Case is a special grammatical category whose value reflects the grammatical function performed by a noun, pronoun, adjective, participle or numeral in a phrase, clause, or sentence. In some languages, nouns, pronouns, adjectives, determiners, participles, prepositions, numerals, articles and their modifiers take different inflected forms depending on what case they are in. English has largely lost its case system, although it still has 3 cases that are simplified forms of nominative case, accusative case and genitive case: subjective case (I, you, he, she, it, we, they, who, whoever), objective case (me, you, him, her, it, us, them, whom, whomever) and possessive case (your, yours, my, mine, his, hers, its, their, theirs, our, ours, whose, whose ever). Distinctions can be seen with the personal pronouns: forms such as I, he and we are used in the role of subject ("I kicked the ball"), whereas forms such as me, him and us are used in the role of object ("John kicked me").
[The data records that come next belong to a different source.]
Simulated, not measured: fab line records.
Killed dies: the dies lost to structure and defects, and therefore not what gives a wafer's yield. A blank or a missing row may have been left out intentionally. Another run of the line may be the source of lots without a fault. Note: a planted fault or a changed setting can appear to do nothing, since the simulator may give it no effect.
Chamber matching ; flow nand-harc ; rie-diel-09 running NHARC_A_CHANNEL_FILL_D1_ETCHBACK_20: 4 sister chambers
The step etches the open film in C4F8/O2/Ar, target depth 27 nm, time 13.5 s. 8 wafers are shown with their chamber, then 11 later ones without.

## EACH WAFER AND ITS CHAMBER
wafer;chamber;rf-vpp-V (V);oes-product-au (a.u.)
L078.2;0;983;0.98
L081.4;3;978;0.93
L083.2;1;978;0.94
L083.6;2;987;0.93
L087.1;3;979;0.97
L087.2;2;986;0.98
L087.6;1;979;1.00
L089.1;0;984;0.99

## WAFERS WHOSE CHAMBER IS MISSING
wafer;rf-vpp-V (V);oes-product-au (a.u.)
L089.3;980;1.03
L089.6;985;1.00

Languages such as Sanskrit, Ancient Greek, Latin, Armenian, Hungarian, Tibetan, Turkish, Tamil, Russian, Polish, Serbo-Croatian, Estonian, Finnish, Icelandic, Ukrainian, Lithuanian, Basque, Esperanto and the majority of Caucasian languages have extensive case systems, with nouns, pronouns, adjectives, and determiners all inflecting (usually by means of different suffixes) to indicate their case. A language may have a number of different cases (German and Icelandic have four; Turkish, Latin and Russian each have at least six; Armenian, Polish, Serbian, Croatian, Ukrainian, and Lithuanian have seven; Sanskrit has eight; Estonian and Finnish have fifteen, Hungarian has eighteen and Tsez has sixty-four). Commonly encountered cases include nominative, accusative, dative, and genitive. A role that one of these languages marks by case will often be marked in English using a preposition. For example, the English prepositional phrase with (his) foot (as in "John kicked the ball with his foot") might be rendered in Russian using a single noun in the instrumental case, or in Ancient Greek as τῷ ποδί (tōî podí, meaning "the foot" with both words (the definite article, and the noun πούς (poús) "foot") changing to dative form.